The Challenge in a Nutshell
As I was sitting in on a deep dive session on Netezza at the IBM zIM (z Information Management) Boot Camp in late January 2013, I was having a bit of a déjà vu from way back when I was first introduced to DB2 UDB EEE (Enterprise Extended Edition). My experience was that when it behaved well it was extremely fast, which luckily enough was mostly the case. However, when a query turned bad there were certain fundamentals about MPP (Massive Parallel Processing) and data distribution that one needed to understand in order to be able to address the challenge.
Quick Introduction to IDAA
IBM’s IDAA offering is based on the Netezza technology and as an appliance it provides a turnkey, high-performance data warehouse/advanced analytics engine. The integrated database, server and storage solution is based on the IBM S-Blade architecture using x86 processors.
The Netezza box behind IDAA, (also known as the Accelerator when on the z Platform) is based on two key design elements to address the need for speed. On one side it’s all about dividing and conquering, using an AMPP (Asymmetric Massively Parallel Processing) approach to process workloads. Whereas the other differentiator is to use of FPGAs (Field Programmable Gate Arrays), which are specialized processors separate from normal CPU processing.
The functions that the FPGA performs on the Netezza box are to efficiently decompress data and apply relational operations like project based on the select list (i.e. reduce columns to what is actually needed) and restrict data using the where clause (i.e. return only rows that are relevant). Once data has been reduced to just what is needed it is passed on in uncompressed format to normal CPU cores for more complex processing like joins and aggregation.

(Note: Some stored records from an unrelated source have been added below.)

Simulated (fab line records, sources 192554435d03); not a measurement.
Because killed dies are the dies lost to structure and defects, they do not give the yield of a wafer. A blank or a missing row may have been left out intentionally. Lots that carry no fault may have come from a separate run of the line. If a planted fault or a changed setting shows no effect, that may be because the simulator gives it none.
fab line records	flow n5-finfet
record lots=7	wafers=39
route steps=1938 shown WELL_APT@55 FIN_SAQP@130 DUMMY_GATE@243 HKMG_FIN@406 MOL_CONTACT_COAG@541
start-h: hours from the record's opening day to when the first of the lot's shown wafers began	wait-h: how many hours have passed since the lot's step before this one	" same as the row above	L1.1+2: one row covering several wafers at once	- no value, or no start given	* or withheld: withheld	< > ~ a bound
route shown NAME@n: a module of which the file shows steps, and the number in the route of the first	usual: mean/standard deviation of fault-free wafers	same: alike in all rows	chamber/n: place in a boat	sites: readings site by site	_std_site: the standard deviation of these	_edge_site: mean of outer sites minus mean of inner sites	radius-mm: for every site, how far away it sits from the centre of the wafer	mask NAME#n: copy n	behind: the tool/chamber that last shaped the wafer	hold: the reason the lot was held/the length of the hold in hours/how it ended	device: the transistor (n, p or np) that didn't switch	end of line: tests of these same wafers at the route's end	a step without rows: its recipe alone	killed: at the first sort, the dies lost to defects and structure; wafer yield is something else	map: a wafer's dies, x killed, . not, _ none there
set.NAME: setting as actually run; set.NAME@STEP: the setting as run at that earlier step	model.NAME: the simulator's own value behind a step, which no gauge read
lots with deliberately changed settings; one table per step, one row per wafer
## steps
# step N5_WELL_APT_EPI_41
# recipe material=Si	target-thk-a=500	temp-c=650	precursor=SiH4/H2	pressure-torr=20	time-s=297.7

The bottom line is that in terms of performance IDAA provides unprecedented response times to enable 'train of thought' type of analyses that otherwise could be prevented by having poor query performance.
In addition, there is deep integration with DB2 for z/OS, which provides transparency to all applications. This transparency may be considered at two levels. Where the query executes (DB2 vs. Accelerator) is handled seamlessly, but obviously performance may be noticeably different.
Quite often data being copied onto the Netezza box is live operational data and the need for data to be continuously maintained (i.e. trickle-feed) has been a high priority requirement for many users. Now that trickle-feed updates have been enabled using log based near real-time replication (new feature added in V3.1), the query results will be consistent regardless of where the query executes.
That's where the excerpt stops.